473,321 Members | 1,622 Online
Bytes | Software Development & Data Engineering Community
Post Job

Home Posts Topics Members FAQ

Join Bytes to post your question to a community of 473,321 software developers and data experts.

A little threading problem

Hello all,

I need your wisdom again. I'm working on a multi-threaded application
that handles multiple data sources in small batches each time. The idea
is that there are 3 threads that run simultaneously, each read a fixed
number of records, and then they wait for eachother. After that the main
thread does some processing, and the threads are allowed to continue
reading data.

I summarized this part of the application in the attached python script,
which locks up rather early, for reasons that I don't understand (I
don't have a computer science education), and I'm pretty sure the
problem is related to what I'm trying to fix in my application. Can
anybody explain what's happening (Or maybe even show me a better way of
doing this)?

Regards,

Alban Hertroys,
MAG Productions.

Jul 18 '05 #1
4 1252
Jeremy Jones wrote:
Alban Hertroys wrote: Notify is called before thread B (in this case) hits the
condAllowed.wait() piece of code. So, it sits at that wait() for
forever (because it doesn't get notified, because the notification
already happened), waiting to be notified from the main thread, and the
main thread is waiting on thread B (again, in this case) to call
mainCond.notify(). This approach is a deadlock just wanting to happen
(not waiting, because it already did happen). What is it exactly that
you are trying to accomplish? I'm sure there is a better approach.
Hmm, I already learned something I didn't know by reading through my own
version of the output.
I added an extra counter, printed before waiting in the for-loop in
Main. My wrong assumption was that acquire() would block other threads
from acquiring until release() was called. In that case the for-loop
would wait 3 times (once for each thread), which is what I want.
Unfortunately, in my output I see this:

T-A: acquire mainCond
....
T-B: acquire mainCond
....
T-B: released mainCond
....
T-A: released mainCond

Which is exactly what I was trying to prevent...
But even then, as you pointed out, there is still the possibility that
one of the threads sends a notify() while the main loop isn't yet
waiting, no matter how short the timespan is that it's not waiting...
As for what I'm trying to do; I'm trying to merge three huge XML files
into single seperate database records. Every database record contains
related data from each of the XML files.
For practical purposes this is a two-stage process, where I first store
an uncombined "record" from each XML file into the DB (marked as
'partial'), and then periodicaly merge the related records into one
final record.

I could first store all data as 'partial' and then merge everything, but
I consider it better to do this with relatively small batches at a time
(queries are faster with smaller amounts of data, and the DB stays
smaller too).
The reason I use threads for this is that (to my knowledge) it is not
possible to pause an xml.parsers.xmlproc.xmlproc.Application object once
it starts parsing XML, but I can pause a thread.

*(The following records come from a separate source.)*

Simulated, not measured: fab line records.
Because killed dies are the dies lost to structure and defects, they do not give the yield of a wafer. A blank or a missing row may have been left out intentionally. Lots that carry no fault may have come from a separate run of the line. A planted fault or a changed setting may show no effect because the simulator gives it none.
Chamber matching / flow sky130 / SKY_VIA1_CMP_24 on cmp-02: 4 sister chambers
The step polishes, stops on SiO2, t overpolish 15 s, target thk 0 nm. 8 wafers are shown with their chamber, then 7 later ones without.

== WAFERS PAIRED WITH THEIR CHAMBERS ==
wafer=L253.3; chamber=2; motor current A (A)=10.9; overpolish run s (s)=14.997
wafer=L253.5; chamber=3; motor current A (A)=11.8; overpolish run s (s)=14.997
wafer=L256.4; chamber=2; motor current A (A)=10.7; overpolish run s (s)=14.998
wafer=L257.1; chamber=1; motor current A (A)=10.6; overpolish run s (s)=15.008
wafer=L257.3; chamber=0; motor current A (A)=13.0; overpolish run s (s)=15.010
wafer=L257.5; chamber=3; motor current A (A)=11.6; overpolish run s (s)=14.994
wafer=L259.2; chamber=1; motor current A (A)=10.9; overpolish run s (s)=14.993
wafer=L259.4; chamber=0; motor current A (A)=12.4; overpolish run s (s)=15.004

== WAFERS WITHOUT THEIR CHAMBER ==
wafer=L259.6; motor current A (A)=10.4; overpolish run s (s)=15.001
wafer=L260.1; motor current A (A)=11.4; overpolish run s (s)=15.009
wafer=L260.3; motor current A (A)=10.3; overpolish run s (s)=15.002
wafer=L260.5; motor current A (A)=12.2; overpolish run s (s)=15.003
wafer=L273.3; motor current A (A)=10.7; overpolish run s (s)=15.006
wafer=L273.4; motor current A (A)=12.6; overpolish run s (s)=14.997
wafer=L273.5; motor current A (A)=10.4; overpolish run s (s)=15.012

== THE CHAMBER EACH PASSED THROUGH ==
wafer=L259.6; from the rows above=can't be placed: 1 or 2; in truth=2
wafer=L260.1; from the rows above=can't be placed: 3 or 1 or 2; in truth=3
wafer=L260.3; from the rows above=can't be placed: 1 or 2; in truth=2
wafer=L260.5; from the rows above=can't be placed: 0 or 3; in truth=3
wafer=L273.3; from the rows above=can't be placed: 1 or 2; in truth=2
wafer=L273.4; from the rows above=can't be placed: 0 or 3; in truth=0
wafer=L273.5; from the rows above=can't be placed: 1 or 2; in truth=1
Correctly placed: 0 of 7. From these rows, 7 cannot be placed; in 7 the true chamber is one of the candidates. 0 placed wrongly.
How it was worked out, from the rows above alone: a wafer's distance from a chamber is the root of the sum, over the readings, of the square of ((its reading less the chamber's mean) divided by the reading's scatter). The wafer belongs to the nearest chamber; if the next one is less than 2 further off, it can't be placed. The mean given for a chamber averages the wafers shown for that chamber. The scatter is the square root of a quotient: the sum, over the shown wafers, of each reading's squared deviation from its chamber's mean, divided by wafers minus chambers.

This is a timeline of what I'm trying to do:

Main start |combine XML |comb.
|next batch |next
Application A run>..............*| | >...........*| | etc.
Application B run>.........*| | >..............*|
Application C run>................*| >..........*|

Legend: = thread is active

* = batch ready, wait()
| = timeline delimiter

Jul 18 '05 #2
Jeremy Jones wrote:
(not waiting, because it already did happen). What is it exactly that
you are trying to accomplish? I'm sure there is a better approach.


I think I saw at least a bit of the light, reading up on readers and
writers (A colleague showed up with a book called "Operating system
concepts" that has a chapter on process synchronization).
It looks like I should be writing and reading 3 Queues instead of trying
to halt and pause the threads explicitly. That looks a lot easier...

Thanks for pointing out the problem area.
Jul 18 '05 #3
Alban Hertroys wrote:
Jeremy Jones wrote:
(not waiting, because it already did happen). What is it exactly
that you are trying to accomplish? I'm sure there is a better approach.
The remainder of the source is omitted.